SAO PAULO, Sept 26, 1988 (Reuters) - Gunmen dressed in police
uniforms murdered a grass-roots leader of Brazil's radical
Landless Movement (MST) just eight miles (15 km) from
President Fernando Henrique Cardoso's ranch, an MST official
said on Saturday.

The gunmen shot Venceslau Pereira da Silva, 42, four times on
Friday near his home at the 17-family squatter village of Nova
Italia, Buritis, located in Minas Gerais state, said Gilberto Portes
Oliveira of the MST national executive.

Pereira da Silva had led the small settlement since the homeless
families invaded the land about a year ago.

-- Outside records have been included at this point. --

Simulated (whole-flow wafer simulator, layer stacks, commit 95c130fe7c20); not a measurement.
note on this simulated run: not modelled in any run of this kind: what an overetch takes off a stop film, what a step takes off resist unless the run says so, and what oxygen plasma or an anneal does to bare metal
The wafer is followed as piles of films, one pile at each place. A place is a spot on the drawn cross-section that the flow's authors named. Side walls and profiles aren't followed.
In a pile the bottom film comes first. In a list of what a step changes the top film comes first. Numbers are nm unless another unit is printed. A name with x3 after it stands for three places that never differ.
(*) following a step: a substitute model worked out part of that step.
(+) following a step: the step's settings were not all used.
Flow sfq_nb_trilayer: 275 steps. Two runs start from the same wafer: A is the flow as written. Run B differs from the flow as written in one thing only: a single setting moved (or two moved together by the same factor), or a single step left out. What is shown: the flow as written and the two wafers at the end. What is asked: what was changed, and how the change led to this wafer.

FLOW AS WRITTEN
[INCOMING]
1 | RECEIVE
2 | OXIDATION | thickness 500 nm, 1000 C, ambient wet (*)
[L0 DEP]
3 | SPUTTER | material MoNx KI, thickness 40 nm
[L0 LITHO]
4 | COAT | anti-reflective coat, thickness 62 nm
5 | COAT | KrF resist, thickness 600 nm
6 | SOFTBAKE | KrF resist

``We cannot find a motive for this assassination,'' Oliveira said.
``This was a small settlement that had been respected by the police
and nearby landowners. There was no conflict there.'' It was not
yet clear if the attackers really were police or were just dressed as
such.

There was no comment on the incident yet from police or the
presidential palace.

Since 1985 more than 1,000 people have died in land disputes in
Brazil, where only two percent of the population controls half of
the nation's arable land, according to the Catholic-run Pastoral
Land Commission.

But the killing of Nova Italia's Pereira da Silva was a shock,
Oliveira said. He distanced the attack from recent accusations by a
Cardoso cabinet head that the MST was planning to invade the
president's ranch in Buritis, located near the Nova Italia
settlement.

``I am aware of that (the government's concern),'' Oliveira said.
``But right now we don't think Cardoso or the federal government
had anything to do with this. We're looking at other local
landowners.''

Cardoso, who must stand for reelection on Oct. 4, has often been
irked by MST land invasions and strongly criticised the
movement's leaders earlier this year for their support of food
lootings during a severe drought in impoverished northeastern
areas of the country.

The MST has emerged as Brazil's most powerful social voice
against the government and uses land invasions, like the one in
Nova Italia, as a technique to highlight the 4.8 million families
which it says are waiting to be settled.